American credit rating agency Fitch Ratings’ company India Ratings and Research has revised its growth forecast for India in the 2019-’20 financial year to 5.6%. The agency had revised its forecast only a month ago to 6.1%.

“This revision became inevitable as the high-frequency data now suggests that the agency’s estimate of second quarter GDP growth coming in a little higher than 5% is unlikely to hold,” it added. “The new projection suggests that second quarter GDP growth in 2019-’20 financial year is likely to be 4.7%. Despite favourable base effect, declining growth momentum suggests that even the second half of the financial year will now be weaker than previously forecasted and is likely to come in at 6.2%.”

To achieve the current projected figures, the government will have to do some heavy lifting, said the credit rating agency. “Although government expenditure did not witness much traction in the first quarter of the current financial year due to parliamentary elections, it picked up significantly in the next one.”

The company said wholesale inflation was likely to “remain benign” even though “some pressure on this front may emerge from the rising inflation on select food items”. In October, retail inflation had risen to 4.62%, breaching the Reserve Bank of India’s medium-term target of 4% for the first time since July 2018. The Consumer Food Price Index of inflation stood at 7.89%, compared to 5.11% the month before.

“Ind-Ra expects inflation based on the Wholesale Price Index and Consumer Price Index to come in at 1.5% and 3.9%, respectively, in FY20 (FY19: 4.3% and 3.4%),” said the company. “Despite rising inflation in select food items, relatively weak demand conditions have kept the pricing power of manufacturing sector under check.”

The company said it expects current account deficit to decline to 1.8% of GDP in the financial year, aided by the softer crude oil prices and lower capital goods import, and the Indian rupee averaging 71.06 against the US dollar.
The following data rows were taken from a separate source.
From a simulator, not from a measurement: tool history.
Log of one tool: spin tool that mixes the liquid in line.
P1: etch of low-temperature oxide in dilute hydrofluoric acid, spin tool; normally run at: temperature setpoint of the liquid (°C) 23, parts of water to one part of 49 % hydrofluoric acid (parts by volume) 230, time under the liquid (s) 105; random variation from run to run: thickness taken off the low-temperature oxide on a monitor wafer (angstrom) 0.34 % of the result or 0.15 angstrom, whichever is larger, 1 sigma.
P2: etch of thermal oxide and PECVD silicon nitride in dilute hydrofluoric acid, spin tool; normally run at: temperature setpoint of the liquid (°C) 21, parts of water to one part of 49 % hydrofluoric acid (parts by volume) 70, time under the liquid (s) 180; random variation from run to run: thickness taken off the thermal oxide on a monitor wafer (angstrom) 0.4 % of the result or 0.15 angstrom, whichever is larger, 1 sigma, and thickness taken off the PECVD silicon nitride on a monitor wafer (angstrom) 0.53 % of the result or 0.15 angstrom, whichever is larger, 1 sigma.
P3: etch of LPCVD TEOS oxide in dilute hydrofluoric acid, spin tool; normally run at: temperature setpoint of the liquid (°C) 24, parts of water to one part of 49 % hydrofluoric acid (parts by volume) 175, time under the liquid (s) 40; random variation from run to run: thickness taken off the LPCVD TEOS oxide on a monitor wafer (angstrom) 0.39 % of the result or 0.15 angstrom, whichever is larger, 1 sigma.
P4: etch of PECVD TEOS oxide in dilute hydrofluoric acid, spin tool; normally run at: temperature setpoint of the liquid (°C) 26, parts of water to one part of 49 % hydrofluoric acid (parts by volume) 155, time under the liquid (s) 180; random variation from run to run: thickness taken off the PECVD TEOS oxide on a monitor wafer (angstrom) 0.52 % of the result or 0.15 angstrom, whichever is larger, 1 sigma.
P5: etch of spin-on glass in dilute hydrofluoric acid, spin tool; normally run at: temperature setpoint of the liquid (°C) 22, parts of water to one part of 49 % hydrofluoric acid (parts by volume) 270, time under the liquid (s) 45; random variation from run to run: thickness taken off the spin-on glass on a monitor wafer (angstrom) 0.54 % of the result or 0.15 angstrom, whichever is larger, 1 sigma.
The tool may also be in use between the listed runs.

The Indian economy grew just 5% in the April-June 2019 quarter, the slowest in six years. Industrial output in September contracted 4.3% when compared to same month last year. In May, the government had released a report by the National Sample Survey Organisation that showed that India’s unemployment rate rose to a 45-year high of 6.1% in 2017-’18. Another survey showed that the monthly per capita consumption expenditure has declined for the first time in 2017-’18 since the 1970s.

“Ongoing agrarian distress and dismal income growth so far, coupled with subdued income growth expectation in urban areas have weakened the consumption demand considerably,” the company noted. It said the festive season had failed to revive demand. “This is reflected in the current data of non-food credit, auto sales and select fast moving consumer goods,” it said.